From: Tom Lane <tgl(at)sss(dot)pgh(dot)pa(dot)us>
To: "Jim C(dot) Nasby" <jim(at)nasby(dot)net>
Cc: Junji TERAMOTO <teramoto(dot)junji(at)lab(dot)ntt(dot)co(dot)jp>, pgsql-hackers(at)postgresql(dot)org, Jan Wieck <JanWieck(at)Yahoo(dot)com>
Subject: Re: Vertical Partitioning with TOAST
Date: 2005-12-08 05:59:47
Message-ID: 7027.1134021587@sss.pgh.pa.us
Views: Raw Message | Whole Thread | Download mbox | Resend email
Lists: pgsql-hackers

"Jim C. Nasby" <jim(at)nasby(dot)net> writes:
> This seems like a useful feature to add, allowing for easy built-in
> verticle partitioning. Are there issues with the patch as-is?

Other than the ones mentioned by the poster?

It seemed to me more like a not-too-successful experiment than something
ready for application. If you take the viewpoint that this is just
another TOAST storage strategy, I think it's pretty useless. A large
field value is going to get toasted anyway with the regular strategy,
and if your column happens to contain some values that are not large,
forcing them out-of-line anyway is simply silly. (You could make a case
for making the threshold size user-controllable, but I don't see the
case for setting the threshold to zero, which is what this amounts to.)

The poster was not actually suggesting applying it in the form of a
force-external TOAST strategy; he was using this as a prototype to try
to interest people in the idea of out-of-line storage mechanisms with
lower overhead than TOAST. But that part is all speculation not code.

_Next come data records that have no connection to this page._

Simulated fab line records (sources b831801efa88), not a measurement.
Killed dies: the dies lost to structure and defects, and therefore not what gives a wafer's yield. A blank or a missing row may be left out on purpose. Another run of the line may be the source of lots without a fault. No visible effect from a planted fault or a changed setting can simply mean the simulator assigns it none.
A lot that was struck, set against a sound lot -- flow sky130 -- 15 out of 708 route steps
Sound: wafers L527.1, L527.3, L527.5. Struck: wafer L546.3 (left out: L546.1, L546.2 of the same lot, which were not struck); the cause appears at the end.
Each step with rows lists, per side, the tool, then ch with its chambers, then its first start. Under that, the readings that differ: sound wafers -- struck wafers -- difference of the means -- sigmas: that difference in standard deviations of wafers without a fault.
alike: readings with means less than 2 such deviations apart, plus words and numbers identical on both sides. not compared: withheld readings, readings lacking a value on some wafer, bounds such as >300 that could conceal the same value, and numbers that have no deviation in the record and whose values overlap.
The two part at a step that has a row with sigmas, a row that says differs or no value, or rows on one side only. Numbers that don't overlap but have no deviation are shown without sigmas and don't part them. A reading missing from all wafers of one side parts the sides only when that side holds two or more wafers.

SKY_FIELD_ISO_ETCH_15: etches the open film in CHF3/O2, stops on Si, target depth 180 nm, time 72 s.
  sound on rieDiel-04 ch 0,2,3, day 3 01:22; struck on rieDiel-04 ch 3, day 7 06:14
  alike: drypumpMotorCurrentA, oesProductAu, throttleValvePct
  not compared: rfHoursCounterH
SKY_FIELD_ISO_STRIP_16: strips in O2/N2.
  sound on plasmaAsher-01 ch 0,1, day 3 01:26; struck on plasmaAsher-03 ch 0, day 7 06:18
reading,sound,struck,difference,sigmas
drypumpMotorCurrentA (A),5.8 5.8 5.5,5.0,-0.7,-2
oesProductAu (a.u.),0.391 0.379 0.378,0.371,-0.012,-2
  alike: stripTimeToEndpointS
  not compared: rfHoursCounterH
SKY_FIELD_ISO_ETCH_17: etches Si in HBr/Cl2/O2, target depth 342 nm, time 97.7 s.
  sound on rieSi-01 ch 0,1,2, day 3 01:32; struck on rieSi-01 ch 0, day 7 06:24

Personally, I'd rather look into whether we couldn't speed up TOAST
without changing any of its basic assumptions. The current
implementation isn't awful, but it was built to allow the existing table
and index mechanisms to be re-used for TOAST data. Now that we know for
certain TOAST is a good idea, it would be reasonable to take a second
look at whether we could improve the performance with another round of
implementation effort.

regards, tom lane


From: "Jim C(dot) Nasby" <jim(at)nasby(dot)net>
To: Tom Lane <tgl(at)sss(dot)pgh(dot)pa(dot)us>
Cc: Junji TERAMOTO <teramoto(dot)junji(at)lab(dot)ntt(dot)co(dot)jp>, pgsql-hackers(at)postgresql(dot)org, Jan Wieck <JanWieck(at)Yahoo(dot)com>
Subject: Re: Vertical Partitioning with TOAST
Date: 2005-12-08 07:34:23
Message-ID: 20051208073423.GP16053@nasby.net
Views: Raw Message | Whole Thread | Download mbox | Resend email
Lists: pgsql-hackers

On Thu, Dec 08, 2005 at 12:59:47AM -0500, Tom Lane wrote:
> "Jim C. Nasby" <jim(at)nasby(dot)net> writes:
> > This seems like a useful feature to add, allowing for easy built-in
> > verticle partitioning. Are there issues with the patch as-is?
>
> Other than the ones mentioned by the poster?
>
> It seemed to me more like a not-too-successful experiment than something
> ready for application. If you take the viewpoint that this is just
> another TOAST storage strategy, I think it's pretty useless. A large
> field value is going to get toasted anyway with the regular strategy,
> and if your column happens to contain some values that are not large,
> forcing them out-of-line anyway is simply silly. (You could make a case
> for making the threshold size user-controllable, but I don't see the
> case for setting the threshold to zero, which is what this amounts to.)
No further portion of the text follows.